Deathgarden: Bloodharvest remains a fascinating example of how games as a service launch and adapt to player behavior.
Deathgarden, an asymmetrical horror game, now has character classes for both the deadly Hunter and scurrying Scavengers. Those classes have progression trees and upgrades. This has given the game longer legs and more complicated goals … but the new rules also offer a counterproductive system in their current iteration.
This is what players, and the developer, are struggling with.
What does it mean to win?
A single round of Deathgarden is very straightforward. One Hunter chases down and eliminates five Scavengers. The doors that allow escape are set to a timer; they can trigger and open early if the Scavengers turn in resources at fixed points around the map, or if the Hunter kills every Scavenger except one.

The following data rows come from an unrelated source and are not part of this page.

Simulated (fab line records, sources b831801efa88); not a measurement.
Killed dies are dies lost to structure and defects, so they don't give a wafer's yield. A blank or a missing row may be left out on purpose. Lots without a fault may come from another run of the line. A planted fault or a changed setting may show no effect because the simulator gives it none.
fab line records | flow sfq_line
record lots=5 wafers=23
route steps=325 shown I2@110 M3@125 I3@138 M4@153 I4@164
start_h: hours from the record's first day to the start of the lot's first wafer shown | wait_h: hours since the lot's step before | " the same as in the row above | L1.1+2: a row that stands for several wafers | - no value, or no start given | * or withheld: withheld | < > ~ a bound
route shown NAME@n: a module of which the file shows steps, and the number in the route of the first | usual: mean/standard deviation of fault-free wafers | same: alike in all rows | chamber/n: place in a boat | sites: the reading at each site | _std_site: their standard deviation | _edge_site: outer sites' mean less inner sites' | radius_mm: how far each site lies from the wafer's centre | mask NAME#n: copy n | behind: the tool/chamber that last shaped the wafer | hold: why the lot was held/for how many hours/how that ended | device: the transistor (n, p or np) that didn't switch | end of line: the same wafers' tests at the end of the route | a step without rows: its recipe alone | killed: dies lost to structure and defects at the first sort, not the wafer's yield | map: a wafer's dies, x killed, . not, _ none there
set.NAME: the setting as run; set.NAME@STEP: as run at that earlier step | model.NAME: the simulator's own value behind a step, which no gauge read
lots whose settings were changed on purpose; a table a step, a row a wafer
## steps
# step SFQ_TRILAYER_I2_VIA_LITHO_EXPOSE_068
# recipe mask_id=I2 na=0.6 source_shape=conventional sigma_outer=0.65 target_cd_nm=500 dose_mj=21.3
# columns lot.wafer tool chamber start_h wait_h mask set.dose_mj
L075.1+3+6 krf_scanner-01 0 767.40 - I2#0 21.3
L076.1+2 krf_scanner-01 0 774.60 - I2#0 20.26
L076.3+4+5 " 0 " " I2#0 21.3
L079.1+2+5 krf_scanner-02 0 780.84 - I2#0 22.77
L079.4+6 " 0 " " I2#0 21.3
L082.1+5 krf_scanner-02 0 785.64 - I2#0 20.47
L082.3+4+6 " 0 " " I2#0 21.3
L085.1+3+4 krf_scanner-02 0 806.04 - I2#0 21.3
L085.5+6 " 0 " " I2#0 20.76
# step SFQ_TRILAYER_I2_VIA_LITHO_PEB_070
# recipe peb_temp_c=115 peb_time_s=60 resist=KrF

That’s a perfectly good concept for a game, and moment to moment, it’s thrilling. However, part of the problem is the fact that what it takes to “win” a round of Deathgarden isn’t always clear.
The first month of the game was marred by an argument among players regarding Hunter executions. If a Hunter downed a player, and then executed them very early on in the game, the community reacted negatively; seeing this as an almost mean strategy.
It’s an argument that only makes sense if you read certain Scavengers explain their frustration. “If I’m playing with my friends, and you execute me in the first 30 seconds, I have to spend the next ten minutes watching my friends have fun and doing nothing,” the logic went.
Behaviour Interactive, the game’s developer, patched in a new mechanic called “recycle.” Now, a Hunter must execute a Scavenger twice before they are fully out of the game, which essentially means no one can be knocked out of the round in the first minute. The first execution is called a “recycle,” and, after the first recycle, the option to execute them for real opens up … or Hunters can keep recycling the players continually for more XP.
It’s a welcome change. The problem is that Scavengers have learned that they can hide in the bushes. This turns a game of cat and mouse into a game of hide and seek; a Scavenger remains very still in a hard to spot place, and the Hunter is forced to shoot random bushes and put up as many drones as possible in hopes of finding them. It takes the tension out of a game — and again, these strategies are not communicated as a possibility in any way.
The incentive for Scavengers to run and turn in resources, and the Hunters to not instantly execute Scavengers, comes from the XP system. When players participate and work towards objectives, everyone wins, as they all earn resources and experience that can be turned into upgrades and, eventually, cosmetics. However, that also introduces a conflicting set of priorities. Do players want to play Deathgarden: Bloodharvest in a way that’s the most possible fun for everyone in the match, or do they want to win?
Some players are playing in a way that maximizes their own experience. This means Hunters don’t execute Scavengers, they simply recycle them again and again for experience, and Scavengers turn in resources, save their allies, and relish in escaping a Hunter. Other players are focused entirely on their own win condition: kill all Scavengers, or escape the Garden.
This is a problem that Behaviour will have to solve. The lore of Deathgarden: Bloodharvest is that each match is essentially a Hunger Games style spectator sport, so the developers reward actions that would theoretically make for a better show.
However, the player is often focused on their own understanding of the competitive game, which often begins and ends with the thrill of winning a match. Until this core schism is solved, Deathgarden won’t be able to establish a strong identity.